Do you have a preference for how you want your work cited?

For file names like AB_test.csv, ReCal3 does something to the filename in its report: it becomes _test.csv. Pretty inconvenient if the part before the underscore is identifying different versions.

While I can rename my files to avoid this, it would probably be good if ReCal3 would respect any filenames it is fed (if not too outlandish).

Ok, this has been fixed.

Many thanks for making this terrific program available.

Do you have plans for a version that calculates Krippendorff’s alpha with missing data? K’s method apparently allows for this. Gwet’s Agreestat program supposedly handles missing data, but when I downloaded the trial version of that the security routines where I work thought it was unsafe to run and refuesed to allow it.

I do in fact have plans to add support for missing data to ReCal OIR (to which I will also add KA for nominal data). In fact I’ve already done most of the work, but I still need to test the algorithm to eliminate potential bugs. The bad news is I probably won’t be able to release the update until this summer–projects that count for tenure come first!

Thank you very much! I’ve just used ReCal which has successfully calculated inter-rater reliability for a coding scale I’m using for my research.

So great to have this resource publicly available – thank you

Thank you so much. Your site is very helpful and your efforts are much appreciated

I am looking to calculate intercoder reliability for a time variable reported in minutes to a single decimal place. Can ReCal deal with this or can it only use whole numbers? I am concerned with inflating the coefficient if I multiply the values by a factor of 10.

Thank you!

A colleague directed me to this site for calculating Krippendorff’s Alpha. I am having trouble understanding Krippendorff’s explanation of how the # of pairs are calculated.

As a check, I’ve entered the data from two of Krippendorff’s examples (the 3×15 matrix in Wikipedia and the 4×12 matrix in Krippendorff’s 2011.1.25 paper referenced on this web page). In both cases I’m getting different results from the web page and “reference” documents. I am not sure if I’m doing something wrong or if there is a problem with the algorithm on this web page.

Wikipedia alpha = 0.811, ReCal3 = 0.235

Example C alpha = 0.743, ReCal3 = 0.577

Since this site saves examples, the uploaded data files are Alpha_Wikipedia.csv and Alpha_XamplC.csv.

I would greatly appreciate guidance/ suggestions regarding why the discrepancy in alpha values.

Thanks, – Andy -

Hi. One problem you may be experiencing is the fact that ReCal does not currently accept files with missing data (and states as much in the instructions, though I plan on adding support for missing data this summer). So you can’t get accurate results for the Wikipedia example, and I’m not sure which Krippendorff 2011.1.25 paper you’re referring to–it’s not referenced on my site–but the same would be the case if data are missing from that example.
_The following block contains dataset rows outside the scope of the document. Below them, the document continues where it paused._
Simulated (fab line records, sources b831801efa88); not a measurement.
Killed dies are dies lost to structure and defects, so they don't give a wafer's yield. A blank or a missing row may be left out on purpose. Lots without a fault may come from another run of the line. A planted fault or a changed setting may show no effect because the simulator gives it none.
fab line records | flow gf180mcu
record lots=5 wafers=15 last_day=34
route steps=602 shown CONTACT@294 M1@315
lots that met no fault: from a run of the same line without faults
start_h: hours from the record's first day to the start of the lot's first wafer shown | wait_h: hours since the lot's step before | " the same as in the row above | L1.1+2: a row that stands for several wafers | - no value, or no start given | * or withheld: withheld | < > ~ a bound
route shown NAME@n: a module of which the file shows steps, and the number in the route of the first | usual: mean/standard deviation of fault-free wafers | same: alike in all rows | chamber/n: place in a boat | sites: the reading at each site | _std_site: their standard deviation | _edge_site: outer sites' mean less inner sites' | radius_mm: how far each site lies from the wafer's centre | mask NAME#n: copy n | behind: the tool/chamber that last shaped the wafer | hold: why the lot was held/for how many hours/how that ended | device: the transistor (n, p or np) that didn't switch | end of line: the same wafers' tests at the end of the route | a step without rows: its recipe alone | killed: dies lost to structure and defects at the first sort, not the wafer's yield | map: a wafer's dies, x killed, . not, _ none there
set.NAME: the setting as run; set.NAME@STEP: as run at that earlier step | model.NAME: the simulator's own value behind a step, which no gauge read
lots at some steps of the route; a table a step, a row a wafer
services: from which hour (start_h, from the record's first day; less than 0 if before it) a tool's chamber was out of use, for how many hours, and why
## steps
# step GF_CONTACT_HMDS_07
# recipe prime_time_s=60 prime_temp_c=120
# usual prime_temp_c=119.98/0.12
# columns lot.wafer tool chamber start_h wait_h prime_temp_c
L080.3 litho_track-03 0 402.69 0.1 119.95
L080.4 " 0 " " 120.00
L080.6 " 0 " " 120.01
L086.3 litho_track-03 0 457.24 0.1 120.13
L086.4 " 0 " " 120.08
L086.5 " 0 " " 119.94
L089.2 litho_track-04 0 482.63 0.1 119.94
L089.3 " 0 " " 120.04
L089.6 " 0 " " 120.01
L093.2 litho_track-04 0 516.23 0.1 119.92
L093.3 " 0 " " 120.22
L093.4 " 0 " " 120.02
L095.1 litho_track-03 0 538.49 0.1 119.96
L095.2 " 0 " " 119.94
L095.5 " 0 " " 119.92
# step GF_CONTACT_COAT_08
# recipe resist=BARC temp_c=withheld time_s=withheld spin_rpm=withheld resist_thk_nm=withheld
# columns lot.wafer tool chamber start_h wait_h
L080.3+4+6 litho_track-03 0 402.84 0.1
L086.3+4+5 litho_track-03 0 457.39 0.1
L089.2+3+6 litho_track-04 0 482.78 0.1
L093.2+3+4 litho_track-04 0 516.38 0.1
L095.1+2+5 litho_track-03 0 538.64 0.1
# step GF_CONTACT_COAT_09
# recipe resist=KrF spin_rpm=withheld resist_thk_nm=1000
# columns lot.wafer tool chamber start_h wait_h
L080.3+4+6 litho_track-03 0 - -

If your files contain missing data I suggest you use either Andrew Hayes’ macro for SPSS/SAS or the R package “irr,” both of which are linked from the Wikipedia page. Alternatively you could use ReCal if you first perform listwise deletion of missing data, as I suggest on the FAQ page. But check back in a few months–I’ve actually already written the code to add missing data support, but I need to test it before I roll it out.

I am working on my first piece of research so am completely new to testing. I am unsure of how to enter my data as the example says it uses 6 coders info for 1 variable. I have 10 variables/statements 40 participants and ordinal data as a response to a statement ( number between 1- 5 ). Can you explain how I should set out the data in Excel to then imput it here to run Krippendorfs alpha? Thank you so much.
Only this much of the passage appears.